To the Editor of the North Wind:
Over the past year, the line between business and academics at NMU has become blurred as classes have been cut, adjunct, contingent, and term faculty contracts have not been renewed and education has taken a backseat to grandeur and unneeded construction projects.
While students come to NMU for a variety of reasons, we are all here for an education.
As students, we know that the quality of our professors’ working conditions directly affects the quality of our learning conditions.
Last October at a town hall meeting, President Erickson said, “We are better off as an institution when we have permanent faculty,” yet faculty positions are being cut, and the remaining professors are taking on more courses and larger class sizes.
We pay a lot of money to be here, and we deserve more than just the courses needed to get by and graduate.
One student in a recent, informal, campus-wide survey said, “no more professors should be fired, nor should any more departments be gutted. We’ve already lost way too many classes that shouldn’t have been cut in the first place.”
Another said, “If I had not decided to take an extra semester, I would not have been able to graduate in time,” referring to the lack of required course offerings.
Student advocacy on course and faculty retention over the past three semesters, including a petition signed by over 600 students for the contract renewal of Assistant Professor Jason Markle last winter, has largely been dismissed by administration.
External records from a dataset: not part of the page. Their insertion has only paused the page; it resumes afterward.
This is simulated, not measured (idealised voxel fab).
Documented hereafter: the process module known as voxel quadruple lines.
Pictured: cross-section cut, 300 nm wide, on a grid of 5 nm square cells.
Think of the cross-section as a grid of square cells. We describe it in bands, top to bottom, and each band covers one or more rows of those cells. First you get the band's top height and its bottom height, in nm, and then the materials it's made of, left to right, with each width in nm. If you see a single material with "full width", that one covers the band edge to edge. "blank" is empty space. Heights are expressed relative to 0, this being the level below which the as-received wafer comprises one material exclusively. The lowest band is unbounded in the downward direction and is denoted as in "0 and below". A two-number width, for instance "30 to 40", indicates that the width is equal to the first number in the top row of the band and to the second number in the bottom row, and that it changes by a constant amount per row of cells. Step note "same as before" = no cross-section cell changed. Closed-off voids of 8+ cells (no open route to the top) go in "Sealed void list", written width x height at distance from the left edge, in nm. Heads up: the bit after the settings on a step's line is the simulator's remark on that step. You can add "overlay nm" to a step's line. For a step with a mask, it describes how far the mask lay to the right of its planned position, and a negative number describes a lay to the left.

A transparent administration doesn’t cut courses and fail to renew contracts with little or no explanation, despite the protest of those they serve. Nor does a transparent administration appropriate capital reserves to “modernization and asset preservation” without understanding that the most valuable asset to a university is its instructors, which is unfortunately not the case at NMU, according to the university’s realignment plan introduced earlier this year.
President Erickson and his administration should focus on the working conditions of our educators and the learning conditions of our students, rather than expensive, unnecessary updates.
Enrollment is low and continuing to go down. As an institution of higher education, the administrative decisions that directly influence our coursework need to be prioritized and communicated openly across campus.
Sadly, because of the position that non-tenured faculty hold in the university, it is harder for them to speak out about these injustices.
However, students have a voice that can impact these decisions. It is our moral responsibility to educate ourselves on the adversities our instructors face and serve as their mouthpiece.
The university needs our money. The university needs us to tell our siblings, neighbors and friends to come to NMU.The university needs to listen to us.